How to Lead a Successful Spinoff
Associations can often struggle to launch a foundation or sister organization. One persevered by sticking to its vision.
Every association that launches a foundation does so with good intentions. Perhaps the idea is to serve charitable goals, such as providing scholarships or conducting public outreach.
But the process can be fraught with complications. People might confuse the mission and goals of the two groups; members of the association, often the target of the sister foundation’s fundraising efforts, might come to resent being dunned to open their wallets beyond their dues and event fees.
Jane Balek has seen those challenges firsthand, running foundations at the National Association for Music Education and the School Nutrition Association. Since 2018, she’s served as executive director at Think About Your Eyes (TAYE), a spinoff of the Vision Council that’s designed to encourage people to get eye exams. It’s been remarkably successful: Balek says the organization attributes 11 million eye exams since 2014 to its efforts, with 300,000 people searching its database of eye doctors so far this year.
But that doesn’t happen in a vacuum. Balek shared a four tips on what gets a spinoff foundation running well.

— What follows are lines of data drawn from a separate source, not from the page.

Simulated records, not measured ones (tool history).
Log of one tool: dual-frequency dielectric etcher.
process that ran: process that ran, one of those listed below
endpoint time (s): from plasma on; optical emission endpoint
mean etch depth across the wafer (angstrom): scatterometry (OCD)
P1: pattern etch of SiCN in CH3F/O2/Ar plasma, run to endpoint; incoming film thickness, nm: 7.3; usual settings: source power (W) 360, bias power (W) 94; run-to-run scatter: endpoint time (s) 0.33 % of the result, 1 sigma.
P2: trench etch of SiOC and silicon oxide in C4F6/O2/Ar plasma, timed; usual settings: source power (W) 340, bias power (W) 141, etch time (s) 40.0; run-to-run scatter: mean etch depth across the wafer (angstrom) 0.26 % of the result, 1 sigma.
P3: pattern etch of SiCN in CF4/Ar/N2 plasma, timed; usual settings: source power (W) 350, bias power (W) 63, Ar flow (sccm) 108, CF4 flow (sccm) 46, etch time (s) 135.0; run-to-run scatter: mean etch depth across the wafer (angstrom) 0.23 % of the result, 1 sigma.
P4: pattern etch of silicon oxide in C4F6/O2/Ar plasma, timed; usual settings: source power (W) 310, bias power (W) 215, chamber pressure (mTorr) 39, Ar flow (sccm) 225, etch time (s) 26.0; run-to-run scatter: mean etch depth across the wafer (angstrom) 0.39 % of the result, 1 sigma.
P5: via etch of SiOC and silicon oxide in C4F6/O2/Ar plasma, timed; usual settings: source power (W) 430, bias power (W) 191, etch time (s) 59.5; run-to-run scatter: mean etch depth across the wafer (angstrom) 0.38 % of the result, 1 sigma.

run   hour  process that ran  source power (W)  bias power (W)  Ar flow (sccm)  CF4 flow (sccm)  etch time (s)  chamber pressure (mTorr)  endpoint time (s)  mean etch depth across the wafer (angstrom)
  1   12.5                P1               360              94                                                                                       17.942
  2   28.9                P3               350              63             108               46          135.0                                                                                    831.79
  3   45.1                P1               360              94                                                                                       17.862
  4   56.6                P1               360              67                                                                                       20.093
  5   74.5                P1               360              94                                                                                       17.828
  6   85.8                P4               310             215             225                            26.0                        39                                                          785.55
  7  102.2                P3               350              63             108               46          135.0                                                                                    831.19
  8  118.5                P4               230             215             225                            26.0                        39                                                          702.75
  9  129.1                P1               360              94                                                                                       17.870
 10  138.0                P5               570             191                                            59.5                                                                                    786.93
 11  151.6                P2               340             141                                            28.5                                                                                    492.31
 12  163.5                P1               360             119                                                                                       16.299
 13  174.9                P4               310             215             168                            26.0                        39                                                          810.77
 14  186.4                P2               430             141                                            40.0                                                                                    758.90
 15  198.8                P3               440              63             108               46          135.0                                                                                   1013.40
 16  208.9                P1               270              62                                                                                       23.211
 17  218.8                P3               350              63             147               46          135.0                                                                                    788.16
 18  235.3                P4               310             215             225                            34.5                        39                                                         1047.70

Put strategy first. “The organizations that are thoughtful about how a foundation fits into their overall strategic plan are the ones that are successful,” she says. “The organizations that establish a spinoff because they think it’s the right thing to do or they think they should do it—it never works out great. Like any other startup, it requires resources, coordination, and an articulation of how its mission or purpose actually serves the greater mission of the organization.”
Consider an alternative structure. TAYE’s mission to promote eye health supports the members of the Vision Council, a trade association that represents manufacturers in the optical industry. But TAYE’s structure also helps—it’s not a separate nonprofit but an organization under the Vision Council’s umbrella. So instead of a separate board it has an advisory council, which is a “huge, huge advantage,” Balek says.
Think multiple revenue streams. The Vision Council is the main funder of Think About Your Eyes, which relieves some of the pressure to constantly fund-raise that many association foundations face. But the effort is also supported by contributions by Vision Council member companies, which consider them “part of their marketing budget,” Balek says. “These are not charitable donations but it’s actually a marketing initiative for them.”
Expect some friction. Companies participate in TAYE under the sensibility that a rising tide lifts all boats: More eye exams means more business for the entire vision industry and the products it uses. But Balek notes that TAYE’s supporters are often direct competitors with distinct marketing goals, and some of the large contributors may resent smaller companies that contribute less while still reaping the benefits. In such cases, open conversations that focus on mission are important. With the help of a consultant, TAYE recently assembled a task force to talk about concerns and emphasize the shared mission.
That required a lot of face time, she says, but it got results. “We’ve made some changes in the way that we’ve run our advisory board meetings. We’ve made some changes in a way we engage people. And we developed a relationship with the industry through face-to-face conversations. We said, ‘This is what this campaign is, you’re a leader in the industry, you have to be part of it.’”
Promoting a culture within TAYE that promoted the value of a shared partnership, not just marketing benefits, has been key to its success, Balek says. “One of our board members said this in a meeting and it really stuck with me: She said, ‘We are leaders in the industry and this is what leaders do.’ And that, to me, is the sentiment around that table.”